The cloud data warehousing market is booming, with some analysts predicting the global market will reach $3.5 billion by 2025. But warehouses can become an outsized expense. Cool Data pegs the cost of a terabyte of storage and 100,000 queries per month at around $468,000, on average, accounting for total yearly cost for storage, software, and staff.
SiSense veterans Eldad Farkash and Saar Bitner cofounded Firebolt with the goal of improving the price-performance ratio of data warehousing. The company’s platform allows for the scaling up and down of compute nodes in a shared-nothing architecture while relying on Amazon Simple Storage Service (Amazon S3). (A shared-nothing architecture is a distributed computing architecture in which each update request is satisfied by a single node.) With Firebolt, customers can leverage data lakes and S3, working with data in common file formats to prep it for performant querying.

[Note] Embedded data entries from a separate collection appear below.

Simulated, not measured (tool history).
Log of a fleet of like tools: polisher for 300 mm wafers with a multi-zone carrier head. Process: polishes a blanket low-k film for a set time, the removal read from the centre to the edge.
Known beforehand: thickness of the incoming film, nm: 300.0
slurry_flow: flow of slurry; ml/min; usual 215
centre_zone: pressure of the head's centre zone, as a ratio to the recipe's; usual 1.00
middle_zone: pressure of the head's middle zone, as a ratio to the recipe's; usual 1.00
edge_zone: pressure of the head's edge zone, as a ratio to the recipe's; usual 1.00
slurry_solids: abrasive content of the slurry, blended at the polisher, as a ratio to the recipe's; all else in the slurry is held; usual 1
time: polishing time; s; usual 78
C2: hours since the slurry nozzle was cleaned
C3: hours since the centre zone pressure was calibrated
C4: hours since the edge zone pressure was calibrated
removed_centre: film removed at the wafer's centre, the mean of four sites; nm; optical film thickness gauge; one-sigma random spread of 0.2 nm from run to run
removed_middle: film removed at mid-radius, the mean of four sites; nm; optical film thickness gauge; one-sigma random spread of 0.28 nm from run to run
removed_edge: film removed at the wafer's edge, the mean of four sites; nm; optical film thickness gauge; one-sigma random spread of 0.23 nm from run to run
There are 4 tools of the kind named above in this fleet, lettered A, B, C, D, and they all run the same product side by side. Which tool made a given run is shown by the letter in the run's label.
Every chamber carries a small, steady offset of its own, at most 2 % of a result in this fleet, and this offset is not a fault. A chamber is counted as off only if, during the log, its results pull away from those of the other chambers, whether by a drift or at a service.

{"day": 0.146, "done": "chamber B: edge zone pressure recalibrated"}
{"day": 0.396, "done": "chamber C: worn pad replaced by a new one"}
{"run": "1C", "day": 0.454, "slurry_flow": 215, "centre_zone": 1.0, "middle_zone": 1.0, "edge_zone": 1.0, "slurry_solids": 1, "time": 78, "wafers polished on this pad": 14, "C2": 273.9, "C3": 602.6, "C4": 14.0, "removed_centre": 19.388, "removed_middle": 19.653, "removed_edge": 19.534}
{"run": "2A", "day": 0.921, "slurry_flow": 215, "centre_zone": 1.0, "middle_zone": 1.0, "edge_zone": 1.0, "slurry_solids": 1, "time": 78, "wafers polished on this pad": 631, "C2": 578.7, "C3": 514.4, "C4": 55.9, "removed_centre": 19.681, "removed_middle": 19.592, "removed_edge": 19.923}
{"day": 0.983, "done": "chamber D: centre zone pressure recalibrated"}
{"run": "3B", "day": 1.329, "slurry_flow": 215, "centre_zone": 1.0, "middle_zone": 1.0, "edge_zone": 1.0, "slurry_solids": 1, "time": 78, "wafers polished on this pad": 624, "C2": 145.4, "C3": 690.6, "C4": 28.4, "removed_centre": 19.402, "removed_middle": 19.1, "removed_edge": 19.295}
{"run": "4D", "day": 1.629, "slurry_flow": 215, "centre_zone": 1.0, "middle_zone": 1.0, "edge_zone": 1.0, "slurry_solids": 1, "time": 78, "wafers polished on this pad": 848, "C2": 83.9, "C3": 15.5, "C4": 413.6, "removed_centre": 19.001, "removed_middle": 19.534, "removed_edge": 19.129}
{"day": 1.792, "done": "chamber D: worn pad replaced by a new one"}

Firebolt combines technologies to deliver baseline query performance at terabyte (and even petabyte) scales. A columnar data structure enables faster analytics workloads, while vectorized processing and SIMD utilization supports high throughput at the processor level. Firebolt also boasts just-in-time query compilation using LLVM for hardware-optimized query plans and continuously aggregates indexes for speedy ingestion speeds and data updates.
Firebolt claims to be the first company to deliver a “sub-second” data analytics experience, regardless of the size and usage patterns of a customer’s data. In a recent benchmark, Farkash says the platform ingested 39 billion rows of data in 2.5 hours at a compute node costing $20 per hour. He compares this with the second-best result by “a well-known cloud data warehouse vendor,” which ingested the same data in six hours at $300 per hour. Moreover, Firebolt says it delivers analytics performance at an average 182 times faster speed than other data warehouses.
“While companies can store massive amounts of data, most organizations are only able to analyze a fraction of that big data, and they often find themselves looking at stale data that does not reflect the current state of their business,” Farkash told VentureBeat via email. “For companies to flourish today, they need to move fast, and they should not be forced to make data compromises to achieve only a small part of the business value that their data holds. With Firebolt, organizations can finally gain the insights they need without breaking the bank.”
Zeev Ventures led the series A funding round, with participation from TLV Partners, Bessemer Venture Partners, and Angular Ventures. It’s Firebolt’s first public round.
Gartner recently predicted that AI-derived business revenue will reach $3.9 trillion in 2022. With a pot that big, it’s no wonder investors are committing hundreds of millions of dollars. Analytics service provider Fractal Analytics raised $200 million in January 2019, months ahead of end-to-end data operations platform provider Unravel’s $35 million series C round. Not to be outdone, business analytics startup SiSense nabbed $80 million to expand its offerings last September. And Databricks raised $200 million at a $6.2 billion valuation last October.